Bernstein: Bears Put Us Out Of Our Misery

The Bears' 8-8 season wasn't a losing campaign -- but it was a lost one.

Dan Bernstein
December 29, 2019 - 4:08 pm

(670 The Score) You wanted a real Bears exhibition game? You got one, eventually.

And if we can still remember the summer clamor over preseason snaps for material players, it was amid the fervor of Super Bowl possibility for a regime on full upswing. The executive of the year had the coach of the year, who had eight Pro Bowl participants and what was widely regarded as a special defense primed to wreak havoc across the league, if only they could stabilize that kicking situation.

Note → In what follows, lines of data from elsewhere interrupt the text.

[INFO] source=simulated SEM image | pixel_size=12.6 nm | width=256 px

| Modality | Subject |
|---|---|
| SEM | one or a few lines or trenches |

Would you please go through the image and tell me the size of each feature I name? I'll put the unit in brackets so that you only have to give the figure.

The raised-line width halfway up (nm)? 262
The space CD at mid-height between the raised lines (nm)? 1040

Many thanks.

So it might feel cruel that Eddy Pineiro drilled four field goals Sunday, including the 22-yarder in the waning seconds that was the difference in the Bears' 21-19 victory over the Vikings' backups and third-stringers in Minneapolis. That's all for this deflated party balloon that is the 2019 season, a merciful end that evened the Bears' record at 8-8. It's a number on paper that lies to us, mocking the old NFL saw that groans that you are what your record says you are. We all know deep down that this one was worse.

Related: Haugh: Bears' offseason focus must start with QB

The way it got here was too marred by glaring regressions, both of individual players and the performance of any number of groups of them. Bears coach Matt Nagy will have one season to prove that he's smart enough to keep doing this here, tasked with rebuilding an offense so painfully ineffective that it was held with out a first-half touchdown in 11 of 16 games. The quarterback is most of the problem even if he isn't all of it, and now there can be no hiding from a significant body of work that informs how the process of moving on from Mitchell Trubisky must begin, and on what timetable. There must be other options involved, starting right now.

Nagy and general manger Ryan Pace are set to speak to reporters Tuesday, still relatively secure enough in their respective positions to own the failure of 2019 and explain how they plan to return the sense of promise from which we seem so far removed. The Bears can be good in 2020, but only if those making the difficult decisions avoid the temptation of seeing only what might be any positives. The Bears needed a late-season run of lesser opponents to slap some concealing paint on a crumbled campaign, with even some of those wins less than impressive by their own admission, filled still with signature struggles. The same was just true of this last and least victory, requiring some late fourth-and-9 heroics to eke one out over Sean Mannion and the Mannionettes.

Now the Bears have to figure out how this was left to happen and keep anything like it from recurring. Because make no mistake -- it cannot. They can't be one of the NFL's lowest-scoring teams, feeding at the bottom in points and yards per play and yards per passing attempt and any other statistic that confirms what we've seen all year.

They earned this, every last bit of it. A shell of a football game out of the way early in the day, played by nobody we knew and described haphazardly by a network D-team tasked with going through the motions of the motions. I guess I should say we earned it, those of us still watching a Bears game instead of doing something productive with our obviously wretched lives.

It's all over at 8-8, not a losing season but a lost one.